Friday 26 June 2009

A Week On

It has been a week since staff were no longer required to be in school, and I have been there every day except Wednesday when I went to Windsor with Chloe! Are you mad, someone said to me when I told them and no, I'm not. I have spent this week completely reorganizing the library and sorting through. It has been very hard work but the library is beginning to look really good. I will try to take photographs but since I don't have any before photos, it probably wouldn't mean anything to anyone but me...I may do it anyway!

Thursday 18 June 2009

The last day

The last day is not today, it's tomorrow. However, I thought I'd make some pre-event comments. For most of the staff tomorrow will be their last day with our head of school. You can already feel a loosening of the bonds. It's rather exciting but there is also an air of disbelief. Perhaps we will all get excited about this and she will will suddenly jump up and say, " Gottcha!" So, I don't imagine that people will be overly demonstrative until a lot later. They haven't found a replacement for her yet so isn't it conceivable that she will be asked to stay on for one more year. There is a president for this.

I have been organizing a tea for those staff members who were retiring this year: the school receptionist, a chemistry teacher, a special needs support teacher and one of the librarians. Within days of sending out the invitations, circulating cards to be signed and collecting money, the chemistry teacher had been asked to delay her retirement for one more year. What to do? Well I told her that this was it for retirement parties and that she wouldn't get one next year. That was fine with her and we went ahead with our plans. Today, just hours before the tea, I heard that the special needs teacher had also been asked to put off her retirement because her replacement had decided not to come. Do you see why I think that Moyra may still come back?

The anticipation that she might make such an announcement could almost convince me to go to the end of year barbecue. No, not really! Nothing could convince me to do that. While insincerity, hypocrisy and the smell of burnt burgers and chicken fill the air, I will be sipping pimms and eating lunch on the banks of the Thames with a few like-minded friends.

Sunday 14 June 2009

Forgiveness

My head of school is leaving. She is quite the most despicable person I have ever met. For whatever reason, she hurts people. So many people have been damaged by her that there must be a huge cloud of negative karma hanging over the school. Alas!

What is truly amazing in the lead up to her departure, is the number of people who, having openly talked about how much they dislike her, are now writing touching best wishes in her farewell card. So, my question for today is two-fold. Is this hypocrisy or or have they forgiven her. If forgiveness is involved, why do I find it so hard to believe?

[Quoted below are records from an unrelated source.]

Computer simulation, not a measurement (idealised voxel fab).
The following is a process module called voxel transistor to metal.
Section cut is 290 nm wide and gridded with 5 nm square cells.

I'm not going into a religious or philosophical discussion of forgiveness. However, I will say that I don't think I have forgiven her for what she has done to so many. Then again, perhaps I have, since I no longer feel angry towards her. It might have something to do with the writing of my murder mystery. In it I had a character based on her who I killed her off at the beginning and then spent the rest of the novel trying to decide who of many might have killed her. I certainly felt a lot better after the first 5 chapters. One day I might finish it off.

What does this say about me? I'm trying to work that one out!